Identification of animals

A legitimate permanent mark is the first line of defense against stock theft. In South Africa the law provides for an effective animal identification system.

The Animal Identification Act (Act 6 of 2002) renders the marking of stock compulsory. The is helps the industry and the South African Police Service (SAPS) to combat stock theft and recover stolen livestock more easily. It is, however, evident that most people and institutions trading in livestock do not comply with the regulations of the relevant legislation – thus they do not meet the basic requirements to combat stock theft.

Many stock theft court cases have to be struck off the roll owing to disputes about the positive identification of stolen animals and because ownership cannot be proven. Such disputes could be avoided if animals are marked with a registered brand or tattoo.

Hot iron brands for cattle and tattoos for small stock remain the most cost-effective ways in which to mark these animal groups.

The Animal Identification Act replaced the Livestock Brands Act (Act 87 of 1962). The new Act manages the national register for animal identification marks, serves as a strengthened line of defense against stock theft, simplifies the identification of property and aids tracing of animals.

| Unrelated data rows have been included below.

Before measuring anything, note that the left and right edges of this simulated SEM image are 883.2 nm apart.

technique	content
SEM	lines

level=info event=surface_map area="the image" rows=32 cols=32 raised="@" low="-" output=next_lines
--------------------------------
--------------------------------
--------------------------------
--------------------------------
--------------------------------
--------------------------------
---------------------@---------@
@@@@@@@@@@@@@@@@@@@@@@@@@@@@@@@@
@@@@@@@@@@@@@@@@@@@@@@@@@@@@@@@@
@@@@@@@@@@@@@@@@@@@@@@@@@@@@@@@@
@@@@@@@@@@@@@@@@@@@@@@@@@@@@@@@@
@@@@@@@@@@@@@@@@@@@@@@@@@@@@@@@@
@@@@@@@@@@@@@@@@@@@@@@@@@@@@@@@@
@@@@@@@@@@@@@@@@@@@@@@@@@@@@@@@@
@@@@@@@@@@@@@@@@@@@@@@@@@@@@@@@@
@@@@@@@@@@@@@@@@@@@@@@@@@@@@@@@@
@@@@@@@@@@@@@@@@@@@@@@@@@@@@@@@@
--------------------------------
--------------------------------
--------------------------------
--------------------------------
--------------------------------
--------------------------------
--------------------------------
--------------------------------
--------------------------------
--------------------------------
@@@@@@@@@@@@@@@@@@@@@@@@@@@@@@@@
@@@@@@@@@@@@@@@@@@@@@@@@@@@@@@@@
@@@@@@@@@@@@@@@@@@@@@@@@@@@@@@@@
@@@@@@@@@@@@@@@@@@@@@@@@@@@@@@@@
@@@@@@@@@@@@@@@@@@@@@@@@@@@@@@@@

The animal identification system

The animal identification system (AIS) is the national register of animal identification marks in South Africa. At this stage only the SAPS has access to the system. The AIS is a very user-friendly system that can be used by any official after a short period of training.

This Act applies –

(a) in respect of the animals declared by the Minister by notice in the Government Gazette; and
(b) to the whole of the national territory of the Republic of South Africa.

Enforcement of the Act
(section 2)

The Act applies to the whole country and it is compulsory to mark all cattle, sheep, goats and pigs. Legitimate marks have several benefits:

  • visible deterrent – stock thieves are more inclined to steal animals that are not marked
  • positive identification
  • positive proof of ownership
  • more effective policing
  • more effective recovery rate
  • enables tracing.

What is an identification mark?
(section 4)

The Minister must prescribe identification marks in respect of each group of animals to which marks may be allocated in terms of section 5.

An identification mark is any registered mark made or placed on an animal for whatever purpose and that is prescribed by the Minister.

The following marks are exceptions:

  • a mark on the hoof or horn
  • a paint mark
  • a clasp, rivet or tag affixed to the ear
  • a notch or hole.

How to register an identification mark
(section 5)

Application for registration of an identification mark must be made to the registrar in the prescribed manner and be accompanied by the prescribed fee.  If the application complies with the requirements of this Act the registrar must –
(a) allocate an identification mark to the applicant;
(b) register such identification mark in the applicant’s name; and
(c) issue to the applicant a certificate of registration of that identification mark.

  • All owners must apply for a registered identification mark.
  • Forms are available from extension offices, magistrate’s offices, the SAPS stock theft units or the Registrar of Animal Identification.
  • A one-off registration fee is payable – buy revenue stamps from the Post Office to pay for the registration and affix them to the bottom of the form where indicated.

Address the envelope to:
The Registrar: Animal Identification
Private Bag X138

All identification marks must be registered.

  • The registration is placed on the national register of animal identification marks.
  • It could take up to two weeks to register an identification mark

Transfer of identification marks
(section 9)

Any owner of an animal may apply in the prescribed manner to the registrar for the transfer of the registration of an identification mark from the name of any other person to his or her name.

An animal identification mark can be transferred from one stock owner to another. To do this, the new owner must apply for the transfer of the identification mark to the Department of Agriculture, Forestry and Fisheries.

In the case of death of the legitimate owner, the identification mark may be transferred if the executor of the estate grants permission for the transfer. If there is no executor, the new owner may furnish a copy of the death certificate and a letter of authority issued by the High Court, which declares the new owner the legitimate owner of the animals.

Then follow the same procedure as for the registration of an animal identification mark.

An owner who wants to sell, barter or give away an animal after 14 days of becoming the owner of such animal, must mark the animal with his or her own mark before disposing of it. The owner must also provide the new owner with a document of identification. The new owner must keep the document of identification for a period of one year.